Google hasn’t made any major changes recently with regards to content requirements, but minor tweaks to the algorithm over the last few months have pushed companies with lots of high quality content to the top of rankings. There’s no doubt about it, the more engaging and lengthy your articles are, the better your website is likely to perform in search engines. A terrific 400 word article will easily be topped by a 1000+ word articles with visuals, bullet pint, infographics and videos. The more quality you’re giving your visitors, the more they’re likely to engage with your brand and spend time on your website. It’s not just quick tricks that will boost your traffic. Google rewards businesses that spend time producing high quality content for their visitors. If you can give Google content that’s fresh and filling, you’ll perform much better going forward. That at least seems to be the trend for now.
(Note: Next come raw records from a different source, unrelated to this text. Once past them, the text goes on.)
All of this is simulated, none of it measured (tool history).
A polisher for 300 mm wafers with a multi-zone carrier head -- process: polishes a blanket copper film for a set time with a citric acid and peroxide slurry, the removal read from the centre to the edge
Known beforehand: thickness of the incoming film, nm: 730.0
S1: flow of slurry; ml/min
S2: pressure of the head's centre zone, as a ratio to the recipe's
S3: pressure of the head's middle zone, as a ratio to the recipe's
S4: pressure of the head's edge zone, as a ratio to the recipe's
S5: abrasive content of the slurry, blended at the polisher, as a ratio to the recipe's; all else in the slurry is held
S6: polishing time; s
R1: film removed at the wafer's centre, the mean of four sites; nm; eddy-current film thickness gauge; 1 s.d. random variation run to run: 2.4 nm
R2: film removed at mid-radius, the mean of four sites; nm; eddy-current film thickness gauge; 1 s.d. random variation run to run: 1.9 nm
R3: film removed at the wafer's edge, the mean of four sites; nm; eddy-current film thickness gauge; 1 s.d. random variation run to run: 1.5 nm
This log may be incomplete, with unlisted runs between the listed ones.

Category Archives: Search Engine Optimisation
Keyword Density
Far too many websites are completely over optimised for various keywords. This tactic used to work back in the day when Google wasn’t quite able to combat spam, but nowadays it’s a hindrance. Of course, there are no clear rules as to what constitutes as ‘over optimisation’, but if you have a keyword density of 30 or more for one particular phrase, such as ‘T-shirts for sale’; Google may mark you down for producing poor quality content. Google wants websites to be human friendly, so that means not having too much repetition for certain keywords. Try to pick similar words and create some sense of variety, otherwise you may bore your visitors, or worse, drop down in the Google rankings. There are many tools on the market that can help you check your keyword densities fast, and many of these come as free plugins for your browser.
Don’t rely on direct traffic forever
As a web marketing consualtant, I often hear from small business owners that they don’t need SEO because their direct traffic is through the roof. My response is simply “it won’t stay like that for long”. You have to do a serious amount of advertising online and offline to continuously increase direct visits to your website and whilst that’s possible you should never forget organic visits. The great thing about organic traffic from Google, Yahoo and Bing is when you start to rank you’re getting tons of visitors for free. You’ll obviosuly have to pay your SEO agency a fee but you’ll be getting a much better return on investment for you businesses. If your organic traffic is on the way down and direct is on the way up it’s probably best you focus some attention on SEO because if you had the best of both worlds your business will be flying!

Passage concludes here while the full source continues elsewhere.